This month, for example, Newsom’s appointees on the California Public Utilities Commission voted to remove PG&E from enhanced oversight. The company was released from that regulatory probation despite its role in the 2020 Zogg Fire in Shasta County, for which the company faces further criminal charges; the following year’s Dixie Fire, which started in Butte County and became California’s second-largest on record; and, apparently, this year’s Mosquito Fire in Placer and El Dorado counties, for which the company is under federal investigation.

Last month, the utility’s quarterly report on its current “wildfire mitigation plan” again revealed that it was failing to keep up with needed repairs and inspections and to abide by its own timelines.

Despite all this, Newsom recently encouraged the federal government to spend $1.1 billion to help PG&E keep the Diablo Canyon nuclear plant online. And his regulators’ recent revision of reimbursement rates for rooftop solar advance PG&E’s stranglehold on the sector by reducing people’s ability to produce their own energy.

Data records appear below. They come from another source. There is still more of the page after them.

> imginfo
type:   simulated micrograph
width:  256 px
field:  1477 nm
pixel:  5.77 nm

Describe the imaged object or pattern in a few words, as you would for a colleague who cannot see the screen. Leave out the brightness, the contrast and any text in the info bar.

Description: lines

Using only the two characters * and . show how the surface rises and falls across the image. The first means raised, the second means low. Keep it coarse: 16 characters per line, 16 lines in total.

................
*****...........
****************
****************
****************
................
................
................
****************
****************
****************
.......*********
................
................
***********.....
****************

Newsom is choosing to keep PG&E in control, and the people of California continue to suffer as a result. Our homes have been burned down, our lungs have been damaged and our energy bills are skyrocketing. Yet our governor is siding with the perpetrator.

But the governor can change course. He is facing a decision this month on PG&E’s safety certificate — or, as we call it, its “license to burn” — which grants the utility access to taxpayer and ratepayer dollars to cover the costs of the fires it causes. Newsom’s appointees also have the power to initiate the process of a public takeover of the utility under state law.

Whether by these or other means, Newsom must explain how he plans to hold PG&E accountable. Paltry fines haven’t worked. Changing management didn’t work. Creating new bureaucratic processes doesn’t work. And letting hedge funds and other investors decide our energy future while California burns certainly won’t work.

The governor should revoke PG&E’s license to burn, initiate a public takeover and help usher in an energy system that serves the people, not an unaccountable corporation.

Karym Sanchez is the lead organizer of the North Bay Organizing Project and a founding leadership team member of the Reclaim Our Power Utility Justice Campaign, a coalition working to transform California’s energy system. Sierra Lewitter is a leader of the project’s Climate Justice Task Force.